So how does one get off to a good start launching a blog? Easy. Tell a good story about a great person. Here goes:
In the Fall of 1992, I landed the assignment of teaching a speech class at Houston High School. I think the principal and scheduling counselor were proceeding under the dim theory that if a teacher loved to talk as much I loved to talk, he would make a good speech teacher. I remember the mild sensation of panic when I got the assignment to teach Speech. I thought, “Oh my gosh, what am I going to do?” Not to worry. The class was loaded with twenty near-genius students. I recognized that fact right away, and I vowed to myself to just stay out of their way and see how they handled the curriculum assignments. At the top of the genius list was Jolene Bagley and (her future husband), Mike Perry. That speech class was a once-in-a- lifetime gift. We presented expository speeches, demonstration speeches, oral interpretations, and drama skits! Jolene and Mike blew all of us away with their creativity and unbridled imaginations. I learned to love those two, and I loved teaching that class every day of that semester.
Jolene followed the speech class into my drama class the next semester; Mike followed another drama, Lisa Somebody. It’s okay Mike; we missed your talent, but we struggled on without you.
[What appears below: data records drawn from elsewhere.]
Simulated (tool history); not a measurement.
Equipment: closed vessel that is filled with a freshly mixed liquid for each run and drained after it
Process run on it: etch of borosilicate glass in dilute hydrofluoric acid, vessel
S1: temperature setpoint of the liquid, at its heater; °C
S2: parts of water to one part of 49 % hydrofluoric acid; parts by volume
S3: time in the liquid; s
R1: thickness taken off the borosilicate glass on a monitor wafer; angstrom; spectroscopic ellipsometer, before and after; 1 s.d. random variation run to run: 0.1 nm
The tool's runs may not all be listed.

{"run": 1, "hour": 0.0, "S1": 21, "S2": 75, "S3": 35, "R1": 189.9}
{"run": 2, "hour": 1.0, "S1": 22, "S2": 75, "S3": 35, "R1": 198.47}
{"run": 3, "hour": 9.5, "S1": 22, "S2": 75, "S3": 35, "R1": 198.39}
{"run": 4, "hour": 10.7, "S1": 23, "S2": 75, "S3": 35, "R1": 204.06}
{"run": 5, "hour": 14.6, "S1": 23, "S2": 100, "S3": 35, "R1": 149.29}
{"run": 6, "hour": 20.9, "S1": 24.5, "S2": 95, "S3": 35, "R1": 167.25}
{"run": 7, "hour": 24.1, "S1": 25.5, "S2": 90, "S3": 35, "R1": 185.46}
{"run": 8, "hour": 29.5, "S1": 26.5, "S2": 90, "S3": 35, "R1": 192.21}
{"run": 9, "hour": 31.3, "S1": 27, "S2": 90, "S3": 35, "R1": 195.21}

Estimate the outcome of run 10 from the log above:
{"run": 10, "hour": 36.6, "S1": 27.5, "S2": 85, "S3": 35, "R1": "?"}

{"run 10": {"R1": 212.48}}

So how often do you get to teach two classes full of creative and imaginative students in one year? Jolene, Lisa Lockett, and a cast of others became a production team to breath life into Thornton Wilder’s Our Town. Lisa memorized half the lines of the play for her role of The Stage Manager. She didn’t biff a line! Jolene became Emily, the dramatic center and driving force of the entire play. I have produced the play dozens of times; I have seen the play professionally produced several times; I have never seen an Emily as perfect as Jolene’s characterization. She was sheer magic!
Two years ago, at the end of my third hour American Literature class, I took out my cell phone, put it on speaker, and speed-dialed Jolene at home. She answered and I asked her, with no introduction, “Emily, what are the most important lessons you remember from our production of Our Town twenty years ago?” Jolene’s response spoke point for point to every major theme I had just taught that class the preceding month. There was an audible gasp and then clapping for how well Jolene remembered every important lesson and how she had incorporated those lessons into her life each day. Those students will never forget that class!
I could only guess at what success lay ahead of Jolene. She has lived a charmed existence as a French teacher, a Math teacher, a wonderful wife, a house-designer, a lover of dogs, an Amazon-published author, the mother of two gifted, creative, and energetic children: Emma and Jack, and the daughter of two very proud parents: Jim and Jamie Bagley. I count her as one of my best friends who just happens to be my newly-appointed writing mentor.
Jolene delivered the 2014 CTHS commencement speech as a personal favor to me, and to our principal, Mark Okeson. The applause for her masterful and carefully crafted speech was long and genuine. Jolene made everyone look great that day!
Frequently, Jolene and I chat about books, writing, raising and loving our children, loving dogs, the joys of marriage, the curiosities of religion, and just about every topic imaginable. No filters exist in our conversation. We don’t finish each other’s sentences, but I admire her sentences; we both have to reign in our own enthusiasm in order to hear each other’s thoughts. I have few friends, but I have only good friends: I count Jolene’s friendship as one of the greatest gifts I have received from my long teaching career. Jolene makes me believe in good Karma.
Jolene and I have the relationship every teacher and student should have: we have remained friends for almost twenty-five years; we will continue to do so for many years to come.